Powershell: Make the stop-parsing symbol (--%) work on Unix

Created on 8 May 2017  路  16Comments  路  Source: PowerShell/PowerShell

Related: #3734

For the stop-parsing symbol, --%, to work sensibly on Unix:

  • [preferably] _either_: /bin/sh, the default shell, must be invoked, passing it a command line as a single string via -c.
    As a - in my view beneficial - side effect, sh would perform _globbing_ on unquoted tokens.

  • _or_: PowerShell must still first interpret the tokens of the pass-through command line to strip syntactical quoting, in addition to expanding environment/shell variable references.
    That may still run afoul of users' expectation that _globbing_ should be performed.

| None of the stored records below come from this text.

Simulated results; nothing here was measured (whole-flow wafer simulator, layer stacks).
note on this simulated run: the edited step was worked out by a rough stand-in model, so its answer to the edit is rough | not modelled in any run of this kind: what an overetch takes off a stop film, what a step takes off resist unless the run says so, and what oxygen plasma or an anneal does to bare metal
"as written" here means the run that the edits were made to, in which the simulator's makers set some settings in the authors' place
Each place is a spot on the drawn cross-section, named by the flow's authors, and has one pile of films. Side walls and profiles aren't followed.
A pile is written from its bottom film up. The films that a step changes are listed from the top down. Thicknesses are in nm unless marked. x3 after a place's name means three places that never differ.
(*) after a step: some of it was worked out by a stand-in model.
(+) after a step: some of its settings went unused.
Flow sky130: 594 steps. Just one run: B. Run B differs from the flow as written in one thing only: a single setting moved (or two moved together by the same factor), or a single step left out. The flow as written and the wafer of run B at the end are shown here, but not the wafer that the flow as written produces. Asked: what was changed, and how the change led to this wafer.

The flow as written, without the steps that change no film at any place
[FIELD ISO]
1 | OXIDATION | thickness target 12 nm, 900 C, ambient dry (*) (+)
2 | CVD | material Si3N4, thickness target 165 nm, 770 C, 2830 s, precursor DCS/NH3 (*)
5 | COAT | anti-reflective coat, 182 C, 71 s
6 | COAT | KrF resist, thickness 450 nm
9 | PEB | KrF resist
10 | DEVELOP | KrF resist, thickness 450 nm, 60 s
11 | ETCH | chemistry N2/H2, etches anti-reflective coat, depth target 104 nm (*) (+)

Note: On _Windows_ PowerShell can get away with only expanding %<name>%-style environment-variable references and then invoking the target utility _without shell involvement_, but that's not an option on Unix, where the shell is expected to perform tokenization up front and pass an _array_ of _literal_ arguments instead (with syntactical elements such as quoting characters removed).

To illustrate the problem with the current behavior (run the commands on a _Unix_ platform):

> /bin/echo --% 'hi, mom'
'hi mom'   # The enclosing single quotes were treated as *literals*

Trying to pass an awk command that from sh looks like this: awk -F\" 'BEGIN { print "hi, mom" }'

> awk --% -F\" 'BEGIN { print "hi, mom" }'
/usr/bin/awk: syntax error at source line 1
 context is
     >>> ' <<< 
/usr/bin/awk: bailing out at source line 1

The array of arguments getting passed to awk breaks down as follows ($<n> represents the nth positional argument):

$1=[-F"]
$2=['BEGIN]
$3=[{]
$4=[print]
$5=[hi, mom]
$6=[}']

As you can see, the intended argument boundaries weren't respected, and the ' quoting characters were retained.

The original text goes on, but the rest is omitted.